Boulevard St.-Laurent eventually leads to Mile End, the locus of Montreal’s creative class, northeast of downtown and Parc du Mont-Royal. The neighbourhood, which was once a blue-collar hub of Montreal’s Jewish community, now abounds in bars, clubs and restaurants like Le Butterblume, a solid choice for dinner with a menu that includes pork schnitzel with a breading of panko and pumpkin and sunflower seeds with jalapeño mayonnaise (CA$26). Keep the good times going with a cocktail and a slightly ironic game of table tennis at the Ping Pong Club, a comfy and convivial bar, nearby (free entry).

10pm | Raise a glass

The giant Molson brewery once dominated Montreal’s riverfront in the same way that its commercial brews dominated menus around the city. But in the last decade, microbreweries have exploded onto the scene, many now sharing Mile End with the pioneer Dieu du Ciel (which turned 25 in September). HELM, one of these upstarts, has an enticing offering of rotating brews in a welcoming space. The name stands for houblon, eau, levure and malt (hops, water, yeast and malt), the main ingredients of what you’re about to drink, and it takes its craft seriously with stouts, bitters and IPAs (draft pints, CA$7).

Parc du Mont-Royal, often simply referred to as Mont-Royal, is an iconic park located in the heart of Montreal. Photo / 123rf
Parc du Mont-Royal, often simply referred to as Mont-Royal, is an iconic park located in the heart of Montreal. Photo / 123rf

Sunday

9am | No place like dome

The lasting impression of Expo 67 is most visible on the islands of Parc Jean-Drapeau, the site of many of the exhibitions. The former US pavilion, with a huge Buckminster Fuller-designed geodesic dome, is now the Biosphère, a museum occupying a graceful glassy building perched on tall stilts in the centre of the dome. (The acrylic panels of the dome burned in a 1976 fire, leaving just the steel structure.) Besides being breathtakingly beautiful, the museum offers interactive exhibitions, most kid-friendly, about environmental issues and climate change (adults, CA$22.75; 17 and under, CA$11.50). While you’re on the island, be sure to check out Trois Disques, a 70ft-tall stainless steel sculpture that Alexander Calder created in 1967 for the World’s Fair.

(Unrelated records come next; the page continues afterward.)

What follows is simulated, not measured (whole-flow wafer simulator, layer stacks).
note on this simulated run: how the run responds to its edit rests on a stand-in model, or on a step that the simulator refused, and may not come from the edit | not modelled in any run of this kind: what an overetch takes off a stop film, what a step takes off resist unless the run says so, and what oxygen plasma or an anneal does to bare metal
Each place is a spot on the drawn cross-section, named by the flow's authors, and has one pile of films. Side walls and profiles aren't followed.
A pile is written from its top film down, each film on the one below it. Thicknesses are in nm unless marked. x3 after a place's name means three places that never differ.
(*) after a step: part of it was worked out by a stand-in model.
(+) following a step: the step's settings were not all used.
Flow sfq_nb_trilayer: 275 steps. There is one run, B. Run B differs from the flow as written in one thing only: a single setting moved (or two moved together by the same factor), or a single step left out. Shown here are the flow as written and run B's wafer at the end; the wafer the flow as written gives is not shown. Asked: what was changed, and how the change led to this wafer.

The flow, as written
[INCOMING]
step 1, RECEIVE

10am | Ride along the river

Contrast modern architecture with the industrial past by riding a Bixi bike from Parc Jean-Drapeau across the Concordia Bridge toward downtown. Watch for the Jenga-like lines of Habitat 67, the Brutalist apartment complex designed by architect Moshe Safdie. The path leads around the Five Roses flour mill, whose flashing sign is as beloved by Montrealers as the Citgo sign is by Bostonians. Montreal’s location near the eastern end of the Great Lakes helped make it the largest grain port in North America in the 1920s, a legacy you can see in the steamshiplike form of Silo No. 5, a hulking grain elevator that has stood empty since the mid-1990s. The path follows the Lachine Canal through Griffintown, a mushrooming cluster of glassy new buildings, where you can stop for a hand-rolled bagel with cream cheese (CA$3.50) at Le Trou, a tiny cafe.

11am | Get a massage

Listen for the sound of the water flowing over the canal locks. It will be your soundtrack to relaxation at Bota Bota, a luxurious spa that began aboard an old ferryboat docked near the Old Port and has expanded to include a nearby land-based garden with a complex of pools. The boat offers hot tubs, cold plunges, steam rooms, dry saunas and massages in a silent environment (signs remind you not to talk). Across a footbridge, in the garden (you can talk there), you’ll find pools ranging from hot to cold, including one with a waterfall to massage your shoulders (three-hour “water circuit,” CA$60 to CA$90, depending on the season and time).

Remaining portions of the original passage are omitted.